Charitable support is low in towns hit hardest by welfare reforms

05 Jun 2013 News

Blackpool, the town whose local economy will be the hardest hit in the whole UK by the government’s welfare reforms, boasts just 43 charities that work to prevent or relieve poverty – and only 23 of these provide services.

Blackpool

Blackpool, the town whose local economy will be the hardest hit in the whole UK by the government’s welfare reforms, boasts just 43 charities that work to prevent or relieve poverty – and only 23 of these provide services.

Yet Surrey, the county that boasts 11 of the least-affected local authority areas, has 549 charities that count relief or prevention of poverty among their charitable purposes – an average of 49 per local authority district, and many of these will work cross-county. Some 229 provide services, an average of 20 each.

Research by Sheffield Hallam University for the Financial Times has found that Blackpool stands to lose an average of £914 per year for every working-age adult as a result of the changes to the benefits system – more than any other local authority area in the UK.

According to the FT report, almost one in four working-age adults in Blackpool claims unemployment or incapacity benefit, double the national average; an equal number work in the ever-shrinking public sector.
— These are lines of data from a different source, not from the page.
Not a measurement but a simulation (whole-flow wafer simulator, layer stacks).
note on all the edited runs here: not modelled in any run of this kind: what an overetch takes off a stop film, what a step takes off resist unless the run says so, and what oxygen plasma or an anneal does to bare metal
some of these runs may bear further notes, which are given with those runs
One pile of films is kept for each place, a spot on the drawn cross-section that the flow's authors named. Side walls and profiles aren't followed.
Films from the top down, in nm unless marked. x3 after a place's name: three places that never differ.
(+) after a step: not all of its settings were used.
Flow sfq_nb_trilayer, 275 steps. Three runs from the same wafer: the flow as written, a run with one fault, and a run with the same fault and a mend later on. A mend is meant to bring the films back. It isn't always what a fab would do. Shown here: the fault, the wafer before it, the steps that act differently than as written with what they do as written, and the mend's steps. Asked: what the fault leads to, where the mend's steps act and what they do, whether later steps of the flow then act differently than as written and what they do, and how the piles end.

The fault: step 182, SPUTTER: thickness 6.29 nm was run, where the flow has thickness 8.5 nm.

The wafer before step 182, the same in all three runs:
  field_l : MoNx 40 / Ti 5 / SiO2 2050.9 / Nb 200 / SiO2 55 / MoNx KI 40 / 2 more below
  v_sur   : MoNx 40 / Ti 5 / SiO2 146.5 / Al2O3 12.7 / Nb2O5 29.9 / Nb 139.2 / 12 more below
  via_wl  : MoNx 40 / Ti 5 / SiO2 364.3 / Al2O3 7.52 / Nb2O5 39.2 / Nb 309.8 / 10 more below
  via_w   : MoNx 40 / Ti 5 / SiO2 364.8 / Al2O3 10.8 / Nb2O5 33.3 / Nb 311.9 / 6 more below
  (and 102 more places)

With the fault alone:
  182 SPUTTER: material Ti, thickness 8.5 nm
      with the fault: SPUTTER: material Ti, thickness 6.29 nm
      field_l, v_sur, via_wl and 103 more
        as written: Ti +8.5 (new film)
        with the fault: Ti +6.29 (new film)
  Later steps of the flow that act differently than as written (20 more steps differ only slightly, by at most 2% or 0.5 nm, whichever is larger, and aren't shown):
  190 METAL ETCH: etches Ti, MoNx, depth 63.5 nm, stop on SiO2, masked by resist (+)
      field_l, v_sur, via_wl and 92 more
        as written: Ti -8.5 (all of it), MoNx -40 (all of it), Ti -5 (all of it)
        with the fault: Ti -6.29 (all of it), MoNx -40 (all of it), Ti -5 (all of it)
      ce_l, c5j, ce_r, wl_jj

Surrey’s 11 boroughs, which include Guildford, Woking, Elmbridge and Waverley will lose between them an average of just £290 per working age adult.  Yet these areas have more charities working to relieve or prevent poverty than Blackpool.

The analysis shows that cuts to social security are hitting poor people in the north and Wales far more than those in southern Conservative heartlands.

Neath Port Talbot and Merthyr Tydfil in the Welsh Valleys will suffer the greatest impact from changes to incapacity benefit – Merthyr Tydfil will lose £264 per working age adult purely from cuts to this particular benefit, out of a total loss from the changes of £722 per working age adult.  Yet it has just 22 charities that provide services in the area of disability, 22 that relieve or prevent poverty, and 46 that offer education or training.